I've reached the point in my life at which the only people I can really talk to are in heaven. Pater noster, qui es in ceolli. Dominus regnum in ceolli. Mater Dei. My daughter, Amie. Grandma. PJ. Aunt Jane. It's not that I'm terribly old, it's just that I have no friends. I used to. But I've lost them all. Not all through death, but through life. Well, some through death, for sure.
So now I pray to my friends: Our Father in heaven, Our Lord who reigns in heaven, the Mother of God, kids, relatives, friends. They don't answer the way physically living people do, but maybe that's better.
I miss having friends. I wish I could tell someone what I failure I am--someone who would neither agree nor disagree. Only a friend can accept such an admission and move on. There's no one like that in my life. I have one son who's sort of like that, but I cannot burden a child with such knowledge. You can't tell your kid that his dad's a loser.

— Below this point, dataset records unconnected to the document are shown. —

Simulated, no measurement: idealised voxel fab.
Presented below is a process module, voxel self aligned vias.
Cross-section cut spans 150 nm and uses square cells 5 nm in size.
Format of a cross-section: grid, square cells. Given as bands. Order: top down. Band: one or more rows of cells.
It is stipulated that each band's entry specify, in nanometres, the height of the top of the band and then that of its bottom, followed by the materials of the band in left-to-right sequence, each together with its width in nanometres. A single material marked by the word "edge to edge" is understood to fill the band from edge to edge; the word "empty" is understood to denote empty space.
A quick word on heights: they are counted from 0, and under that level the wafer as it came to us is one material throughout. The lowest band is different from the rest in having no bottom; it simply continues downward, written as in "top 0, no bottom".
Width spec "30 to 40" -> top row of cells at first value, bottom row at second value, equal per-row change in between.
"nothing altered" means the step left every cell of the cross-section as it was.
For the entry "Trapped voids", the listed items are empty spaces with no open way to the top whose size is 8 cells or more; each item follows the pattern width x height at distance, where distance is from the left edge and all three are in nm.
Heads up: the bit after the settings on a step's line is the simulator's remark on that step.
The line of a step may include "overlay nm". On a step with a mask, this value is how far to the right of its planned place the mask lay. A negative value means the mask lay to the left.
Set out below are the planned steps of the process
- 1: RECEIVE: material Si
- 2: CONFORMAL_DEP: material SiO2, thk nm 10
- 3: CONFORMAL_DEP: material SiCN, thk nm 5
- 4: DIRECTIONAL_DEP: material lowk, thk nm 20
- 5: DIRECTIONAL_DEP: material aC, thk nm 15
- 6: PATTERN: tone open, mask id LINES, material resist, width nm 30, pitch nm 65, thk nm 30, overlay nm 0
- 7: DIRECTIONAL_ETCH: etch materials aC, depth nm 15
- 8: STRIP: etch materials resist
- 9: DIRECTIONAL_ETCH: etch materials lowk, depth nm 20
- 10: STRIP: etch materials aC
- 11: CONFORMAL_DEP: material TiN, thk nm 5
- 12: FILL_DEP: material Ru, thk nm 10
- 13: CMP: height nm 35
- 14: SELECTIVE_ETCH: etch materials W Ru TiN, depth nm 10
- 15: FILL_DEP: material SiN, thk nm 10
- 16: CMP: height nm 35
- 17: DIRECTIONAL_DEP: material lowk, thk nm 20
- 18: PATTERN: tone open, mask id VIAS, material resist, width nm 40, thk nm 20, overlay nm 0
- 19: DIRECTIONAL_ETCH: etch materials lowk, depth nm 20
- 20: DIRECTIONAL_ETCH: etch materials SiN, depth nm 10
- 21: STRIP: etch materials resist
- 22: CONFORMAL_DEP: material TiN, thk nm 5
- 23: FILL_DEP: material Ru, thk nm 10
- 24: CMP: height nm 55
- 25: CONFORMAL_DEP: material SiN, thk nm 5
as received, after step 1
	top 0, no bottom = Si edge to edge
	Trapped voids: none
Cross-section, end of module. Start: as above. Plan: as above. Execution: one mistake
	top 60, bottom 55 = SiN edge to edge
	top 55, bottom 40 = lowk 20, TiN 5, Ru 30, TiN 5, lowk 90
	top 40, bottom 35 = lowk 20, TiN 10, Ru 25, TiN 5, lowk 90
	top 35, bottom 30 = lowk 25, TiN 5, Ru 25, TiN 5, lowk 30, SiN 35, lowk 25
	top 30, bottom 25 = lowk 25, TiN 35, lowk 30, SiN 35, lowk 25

I don't want someone to say, "No, you're not a loser." It would be a lie prompted by love. I am a loser. My life is bankruptcy and incompetence. Failed marriages and dead children. Angry teenagers and financial ruin. I cannot even provide my family a house.
God Almighty, you can save me. Please do. If that's not part of your plan, please, then, relieve my family's suffering. Call me home and let them collect the insurance. It will pay off the house, anyway.
Forty-two years is a lot longer than I thought it was. Maybe it's too long. I think I reached my peak two years ago. It's all down hill from there.